What You Need to Know About the Supreme Court’s Unanimous, Educational Ruling

In 2010, a boy with autism and ADD, called “Endrew F.,” was pulled out of his public school education in Colorado’s Douglas County. His parents said that he was exhibiting troubling behavioral issues and was hardly learning anything. Endrew, or “Drew,” was then placed in a school specifically designed for children with autism. It was there that he made progress.

Drew’s parents decided to sue the Douglas County School District. The Individualized Education Plan (IEP) the public school system had given him was inadequate, they said, and because the school failed to provide their son with an appropriate education, they wanted the district to pay for Drew’s tuition at the private school.

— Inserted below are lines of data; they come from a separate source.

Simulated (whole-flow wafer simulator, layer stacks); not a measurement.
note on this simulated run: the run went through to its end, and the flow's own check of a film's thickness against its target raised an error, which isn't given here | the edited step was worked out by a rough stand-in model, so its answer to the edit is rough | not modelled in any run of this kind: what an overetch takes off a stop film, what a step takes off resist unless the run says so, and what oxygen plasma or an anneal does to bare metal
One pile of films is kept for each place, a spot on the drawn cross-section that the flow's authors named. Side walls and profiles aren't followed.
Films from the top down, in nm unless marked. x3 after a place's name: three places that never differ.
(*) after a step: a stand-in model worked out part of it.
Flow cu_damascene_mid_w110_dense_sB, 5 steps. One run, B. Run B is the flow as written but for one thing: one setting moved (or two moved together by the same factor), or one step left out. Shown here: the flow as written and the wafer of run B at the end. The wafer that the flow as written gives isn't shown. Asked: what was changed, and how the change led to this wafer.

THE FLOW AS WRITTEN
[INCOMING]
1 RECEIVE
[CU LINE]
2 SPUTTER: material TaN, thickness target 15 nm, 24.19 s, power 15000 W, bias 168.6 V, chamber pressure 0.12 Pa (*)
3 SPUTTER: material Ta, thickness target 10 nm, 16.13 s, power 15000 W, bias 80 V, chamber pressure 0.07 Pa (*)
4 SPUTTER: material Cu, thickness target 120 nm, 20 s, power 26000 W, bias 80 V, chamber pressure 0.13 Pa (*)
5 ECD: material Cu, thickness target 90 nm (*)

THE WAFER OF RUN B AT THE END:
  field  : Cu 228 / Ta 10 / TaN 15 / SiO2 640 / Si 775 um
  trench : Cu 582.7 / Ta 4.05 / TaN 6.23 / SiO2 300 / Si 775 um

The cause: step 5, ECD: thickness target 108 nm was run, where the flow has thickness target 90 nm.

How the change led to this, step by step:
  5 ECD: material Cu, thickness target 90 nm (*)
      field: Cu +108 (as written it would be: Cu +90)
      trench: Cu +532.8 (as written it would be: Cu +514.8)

Individuals With Disabilities Education Act, or IDEA, promises that all students with disabilities will receive a “free and appropriate public education.” Sounds great, right? But here’s the kicker: there isn’t really much of a standard for what a “free and appropriate public education” entails. And most courts have set the bar very low, to the point where students are owed “just more than trivial” benefits.

But the Supreme Court ruled on Wednesday, March 22, 2017, that those low standards need to change.

United States Supreme Court

In a unanimous (8-0) ruling, the Supreme Court decided that students with disabilities deserve higher educational standards than the bare minimum. Education provided to students with disabilities now must be rigorous and ambitious enough to the point where they will be able to make progress.

“It cannot be right that the IDEA generally contemplates grade-level advancement for children with disabilities who are fully integrated in the regular classroom, but is satisfied with barely more than de minimis progress for children who are not,” the opinion said.

This decision rules in favor of Drew’s family and overturns a lower court ruling, which took place in 2015 and determined that the school had fulfilled its lawful duty to provide Drew with a “minimal educational benefit” and granted him with “some academic progress.”

As stated by Chief Justice John G. Roberts, who authored the opinion: “When all is said and done, a student offered an educational program providing ‘merely more than de minimis‘ progress from year to year can hardly be said to have been offered an education at all. For children with disabilities, receiving instruction that aims so low would be tantamount to ‘sitting idly…awaiting the time when they were old enough to “drop out.”‘”

Law book with wooden judges gavel on table in a courtroom or law enforcement office.

The Supreme Court’s decision may appear to be somewhat of a “Duh” ruling, but there was some controversy surrounding the issue—namely, that higher standards could mean higher costs for schools in order to accommodate special needs students.

However, parents and disability advocates argued that students with special needs deserve better. Though this ruling ended up being a little less than what some were hoping for (that is, a “substantially equal” education), this could still have an impact for special needs students across the country. It also comes at a convenient time, when IEPs are beginning to be drafted.

How exactly will this play out for students? That remains to be seen, as it’s still agreed that education needs to be specially tailored to each individual child. But we at The Autism Site are excited for this step forward and hope that it proves beneficial to the ones who matter most: the students.